MANILA/MIAMI, Florida – Former Chairman of the Commission on Elections (Comelec) Andres Bautista has been indicted by a United States federal grand jury in Florida for allegedly taking $1 million bribes from Smartmatic, the company that provided voting machines for the country’s 2016 elections.
Bautista, who headed the Comelec from 2015 to 2017, awarded Smartmatic a $199 million contract to supply the Comelec with 94,000 voting machines for the 2016 presidential election won by then Davao City Mayor Rodrigo Duterte.
The announcement of indictment came after incumbent Comelec Chairman George Garcia linked Smartmatic, now disqualified from bidding for election contracts due to bribery scandal, to the alleged smear campaign against him alleging that a South Korean firm deposited bribe money to his overseas account which he vehemently denied.
Comelec Chairman Garcia, meanwhile, welcomed the decision of the US Department of Justice.
“It would appear to be a sort of vindication on the part of the present Commission. We were right all along when we disqualified Smartmatic,” the poll body chief said..
“Let’s presume everyone innocent until the guilt is proved,” he added.
Smartmatic was the service provider of the Comelec starting from the May 2020 polls until the May 2022 elections.
However, the company was not allowed to participate in the bidding to automate the May 2025 polls
The US Justice Department said that Bautista, 60, faces one count of conspiracy to commit money laundering and three counts of international laundering of monetary instruments.
Bautista had fled to the US in 2018 after charges were filed against him in the Philippines. He was last seen in Las Vegas, Nevada and in a city where his brother, Dr. Mario Bautista, a former senatorial candidate, resides and Philippine law enforcers are pursuing him.
Three Smartmatic executives were also indicted for their roles in an “alleged bribery and money laundering scheme to retain and obtain business related to the 2016 Philippine elections,” it said.

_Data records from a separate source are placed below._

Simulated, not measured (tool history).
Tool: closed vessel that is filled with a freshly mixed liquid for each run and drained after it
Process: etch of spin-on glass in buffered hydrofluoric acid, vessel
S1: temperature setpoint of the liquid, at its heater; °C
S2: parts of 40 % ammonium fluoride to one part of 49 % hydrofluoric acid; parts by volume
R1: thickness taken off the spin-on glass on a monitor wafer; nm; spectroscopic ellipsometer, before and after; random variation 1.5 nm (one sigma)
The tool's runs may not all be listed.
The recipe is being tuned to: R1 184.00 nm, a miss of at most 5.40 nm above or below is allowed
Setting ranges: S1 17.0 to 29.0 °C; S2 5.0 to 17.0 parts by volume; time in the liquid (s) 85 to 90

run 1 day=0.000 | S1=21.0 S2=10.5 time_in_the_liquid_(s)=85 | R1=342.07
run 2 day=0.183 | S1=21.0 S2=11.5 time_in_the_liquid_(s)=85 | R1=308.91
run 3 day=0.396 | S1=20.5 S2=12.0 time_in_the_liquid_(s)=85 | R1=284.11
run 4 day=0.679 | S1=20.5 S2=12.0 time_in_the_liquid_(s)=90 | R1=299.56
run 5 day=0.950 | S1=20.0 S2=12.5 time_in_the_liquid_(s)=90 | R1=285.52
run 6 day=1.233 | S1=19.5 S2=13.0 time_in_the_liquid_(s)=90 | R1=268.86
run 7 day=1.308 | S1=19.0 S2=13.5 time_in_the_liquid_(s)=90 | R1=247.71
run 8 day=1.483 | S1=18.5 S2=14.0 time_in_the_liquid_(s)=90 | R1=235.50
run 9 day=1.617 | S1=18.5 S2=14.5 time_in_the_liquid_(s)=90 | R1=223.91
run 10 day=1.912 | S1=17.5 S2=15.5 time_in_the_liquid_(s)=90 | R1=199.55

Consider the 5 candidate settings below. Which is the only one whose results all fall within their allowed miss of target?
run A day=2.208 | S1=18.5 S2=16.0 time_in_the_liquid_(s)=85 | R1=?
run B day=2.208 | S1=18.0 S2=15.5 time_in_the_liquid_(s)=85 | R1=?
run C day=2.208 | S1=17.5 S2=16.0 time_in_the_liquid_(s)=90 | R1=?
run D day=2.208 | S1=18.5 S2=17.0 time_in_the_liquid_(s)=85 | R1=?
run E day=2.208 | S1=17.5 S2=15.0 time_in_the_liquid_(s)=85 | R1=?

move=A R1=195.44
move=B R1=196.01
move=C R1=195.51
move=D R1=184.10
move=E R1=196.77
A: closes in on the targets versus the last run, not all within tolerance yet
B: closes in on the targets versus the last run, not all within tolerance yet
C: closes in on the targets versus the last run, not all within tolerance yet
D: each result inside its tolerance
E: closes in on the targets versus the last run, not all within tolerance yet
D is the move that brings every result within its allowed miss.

According to the indictment, between 2015 and 2018, Roger Alejandro Pinate Martinez, 49, a Venezuelan citizen and resident of Boca Raton, Florida, and Jorge Miguel Vasquez, 62, a US citizen and resident of Davie, Florida, together with others, allegedly caused at least USD1 million in bribes to be paid to Bautista.
“These bribes were allegedly paid to obtain and retain business related to providing voting machines and election services for the 2016 Philippine elections and to secure payments on the contracts, including the release of value-added tax payments,” the US DOJ said.
“The co-conspirators allegedly funded the bribes through a slush fund that was created by over-invoicing the cost per voting machine for the 2016 Philippine elections. To conceal and disguise the nature and purpose of the corrupt payments, the co-conspirators used coded language to refer to the slush fund and caused the creation of fraudulent contracts and sham loan agreements to justify transfers. The co-conspirators then allegedly laundered funds related to the bribery scheme through bank accounts located in Asia, Europe, and the United States, including in the Southern District of Florida.”
Pinate and Vasquez are each charged with one count of conspiracy to violate the Foreign Corrupt Practices Act (FCPA) and one substantive violation of the FCPA.
Pinate and Vasquez are each charged with one count of conspiracy to violate the Foreign Corrupt Practices Act (FCPA).
Like Bautista, Pinate, Vasquez, and Elie Moreno, 44, a dual citizen of Venezuela and Israel, are also charged with one count of conspiracy to commit money laundering and three counts of international laundering of monetary instruments.
The case was filed by the Department of Homeland Security’s Homeland Security Investigations (HSI) against Bautista at the US District Court in the Southern District of Florida in September 2023.
The HSI had said it launched a probe after Bautista’s estranged wife alerted the Philippines’ National Bureau of Investigation (NBI) about her husband’s alleged ill-gotten wealth worth P1 billion ($17.57 million).
Reacting to the indictment, Bautista posted on X: “I sense these charges were politically influenced by key Philippine officials. The voting machine company won the contract before, during and after my tenure as Chairman, a role I performed during the 2016 elections with zeal and competence in service of the Filipino people.”
“I will fight for my exoneration in court and show that I have not committed any crime against the US government or the American people nor have I taken advantage or prejudiced them in any way,” Bautista added.
The US Justice deparment explained that “an indictment is merely an allegation. All defendants are presumed innocent until proven guilty beyond a reasonable doubt in a court of law.”
If convicted, the department said, Pinate and Vasquez each face a maximum penalty of five years in prison for the FCPA and conspiracy to violate the FCPA counts.
“Bautista, Pinate, Vasquez, and Moreno each face a maximum penalty of 20 years for each count of international laundering of monetary instruments and conspiracy to commit money laundering.”
The Comelec under Garcia banned Smartmatic last year from bidding on election contracts, but the Supreme Court overturned the ban in April.